But as the newly formed Tax Reform Task Force "gets into its heavy work," as one legislative leader put it Thursday, seasoned politicos are warning that significant tax reform is fraught with political land mines.

And Thursday the LDS Church issued a new statement on a flat-rate tax that would eliminate the deduction on charitable contributions — saying the deduction should stay under any tax system.

The church rarely takes stands on issues before the Legislature. But when it does, history shows lawmakers — more than 80 percent of whom are church members — listen.

"We did this, had many recommendations and changes" to the Utah tax code back in the mid-1980s, said Mark Buchi, a longtime tax expert and former state tax commissioner who worked on previous tax reform measures. "But over time, the reform eroded" as many citizens complained to their lawmakers about tax changes.

"And the (reforms) were taken away" by willing Legislatures, he said.

A real question in debating a flat-rate income tax, one in its purest form that has no deductions for home mortgage interest, charitable contributions or minor children, is the stand of the LDS Church.
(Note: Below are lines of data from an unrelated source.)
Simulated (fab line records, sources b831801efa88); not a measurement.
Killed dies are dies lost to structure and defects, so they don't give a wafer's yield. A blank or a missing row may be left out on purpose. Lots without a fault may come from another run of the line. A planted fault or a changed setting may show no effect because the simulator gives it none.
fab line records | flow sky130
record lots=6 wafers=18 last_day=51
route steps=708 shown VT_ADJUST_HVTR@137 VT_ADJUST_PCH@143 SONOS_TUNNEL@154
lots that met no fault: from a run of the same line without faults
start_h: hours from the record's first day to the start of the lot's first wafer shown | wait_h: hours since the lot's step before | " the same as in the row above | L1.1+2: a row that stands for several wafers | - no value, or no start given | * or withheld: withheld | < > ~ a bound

Faced with huge budget deficits in the 1987 Legislature, lawmakers and then-Gov. Norm Bangerter looked at many tax reform/tax increase alternatives.

The House that year actually passed a pure flat-rate income tax that had no deductions. And a number of GOP and Democratic legislators believed it had a chance of passage in the Senate.

But the then-spokesman for the LDS Church, Jerry Cahill, said church leaders opposed the idea of no charitable deductions, saying they feared it would harm non-church charities, the arts and educational donations.

Days later, Senate leaders announced there was little support for the flat-rate bill.

Asked Thursday if the 1987 statement on a flat-rate tax without charitable deductions still stands, LDS Church spokesman Dale Bills issued the following statement:

"The Church of Jesus Christ of Latter-day Saints acknowledges the thoughtful efforts of many in state government to review Utah's tax structure. For the overall good of the citizenry, the state tax system should continue to provide tax deductions for charitable giving — including religious contributions. Charitable contributions help provide for society's poor and needy, education and the arts, and other important social needs."

But supporters of a pure flat-rate income tax say various studies — and history itself — show that doing away with the mortgage interest deduction doesn't harm housing markets and eliminating the charitable deduction doesn't harm charitable giving, either.

Brigham Young University business professor Gary Cornia, who was part of the tax-reform study group put together last year by former Gov. Olene Walker that recommended a flat-rate tax, told the new Tax Reform Task Force on Thursday that a number of studies from around the world show that doing away with those deductions has little or no impact on how society operates in those areas.

In fact, said Cornia, studies show that economies actually grow when tax systems are reformed to broaden the tax base while lowering the tax rate.

A true flat-rate income tax taxes citizens on their adjusted gross income — with no deductions taken — explained Cornia. "I know," he said, "people say wait a minute: 'Not allow deductions for home mortgages or charitable giving?' "

But Utah has a warped flat-rate system now, the experts explained. While the rates vary from 2.3 percent to 7 percent, the top rate kicks in for income over $8,626 for a married couple, and so almost all Utahns are in that top 7 percent bracket.

Going to a true flat-rate system will allow that top rate to be cut to around 4 percent — and the savings to all taxpayers in money, simplicity and understanding of the income tax system makes up for doing away with the deductions, Cornia and other Walker tax study members said.

The problem, of course, is one of citizen understanding and political impacts.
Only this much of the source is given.